A few hundred people dedicated to taking care of litter would likely make a difference anywhere. You can get that for far less than $6 billion. You could pay 1000 people $1000/day to do it and you’d be at $365mill.

2 comments

China does it well. You can't get unemployment benefit, but if you can turn up for work sober every day and are prepared to do menial work, you are guaranteed a job.

Chinese cities are clean and tidy, not because people don't litter - they litter much worse than Americans or Europeans, from what I've seen - but because someone is paid to clean up the litter.

This works best when you pair it with promoting personal responsibility, otherwise you have to be careful it doesn't lead to the mindset of "I can throw this on the ground because it's somebody else's job to pick it up."
People already throw things on the ground because it’s somebody else’s job to pick it up. It’s a culture issue broader than simply “personal responsibility.” People in the US don’t like to be inconvenienced or we tend to shriek about personal freedoms.

In the US you likely need wildly punitive measures - not just small fines - to deal with the issue. Also would fall along party aligns with minutes and become a partisan issue immediately.

Or bring back public shaming - things like https://dontmesswithtexas.org
Yes well-executed public awareness programs can shift culture over several years (this campaign is over 40 years old wow!) but we also need to clean up what's there now and what will continue to accrue until that shift occurs.

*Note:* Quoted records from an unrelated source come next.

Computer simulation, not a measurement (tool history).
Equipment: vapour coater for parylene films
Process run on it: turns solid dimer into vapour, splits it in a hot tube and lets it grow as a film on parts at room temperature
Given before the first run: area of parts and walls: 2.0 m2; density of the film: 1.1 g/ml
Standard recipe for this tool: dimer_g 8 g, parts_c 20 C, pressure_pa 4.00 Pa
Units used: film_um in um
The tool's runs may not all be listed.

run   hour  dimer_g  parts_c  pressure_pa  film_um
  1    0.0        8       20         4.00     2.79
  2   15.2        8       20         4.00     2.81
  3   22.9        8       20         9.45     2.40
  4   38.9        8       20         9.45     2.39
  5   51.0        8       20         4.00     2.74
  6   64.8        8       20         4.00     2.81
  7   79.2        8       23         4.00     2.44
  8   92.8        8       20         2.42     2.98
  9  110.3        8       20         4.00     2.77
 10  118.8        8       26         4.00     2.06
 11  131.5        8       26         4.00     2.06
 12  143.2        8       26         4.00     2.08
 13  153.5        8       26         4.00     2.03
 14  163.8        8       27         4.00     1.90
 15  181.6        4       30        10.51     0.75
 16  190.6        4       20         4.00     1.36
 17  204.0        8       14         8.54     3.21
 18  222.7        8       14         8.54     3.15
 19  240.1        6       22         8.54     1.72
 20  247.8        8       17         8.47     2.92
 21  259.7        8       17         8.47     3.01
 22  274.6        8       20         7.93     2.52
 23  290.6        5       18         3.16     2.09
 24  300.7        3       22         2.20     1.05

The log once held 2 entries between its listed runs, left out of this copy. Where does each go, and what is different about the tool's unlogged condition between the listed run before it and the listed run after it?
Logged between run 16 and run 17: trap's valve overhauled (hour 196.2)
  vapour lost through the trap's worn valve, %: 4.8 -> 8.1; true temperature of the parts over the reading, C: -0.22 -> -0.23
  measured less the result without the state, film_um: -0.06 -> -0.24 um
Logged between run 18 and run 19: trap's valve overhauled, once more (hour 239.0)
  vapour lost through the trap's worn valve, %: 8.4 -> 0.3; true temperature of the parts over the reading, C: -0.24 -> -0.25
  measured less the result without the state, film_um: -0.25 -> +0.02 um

I would be more than happy to see my city or state tax dollars put towards a cleanup initiative. We have a particularly fragile ecosystem

Even just seeing people cleaning up is enough to begin to change perceptions, because it turns it from an impersonal action to a personal one - "I'm throwing this wrapper on the ground" vs "I'm throwing this wrapper on the ground for old Joe to pick up."

We can all be the change we want to see, even if it's just a minor effort.

Around here major cleanups are done by some of the local "community groups" but they also have a department of parks that does some additional to named trails.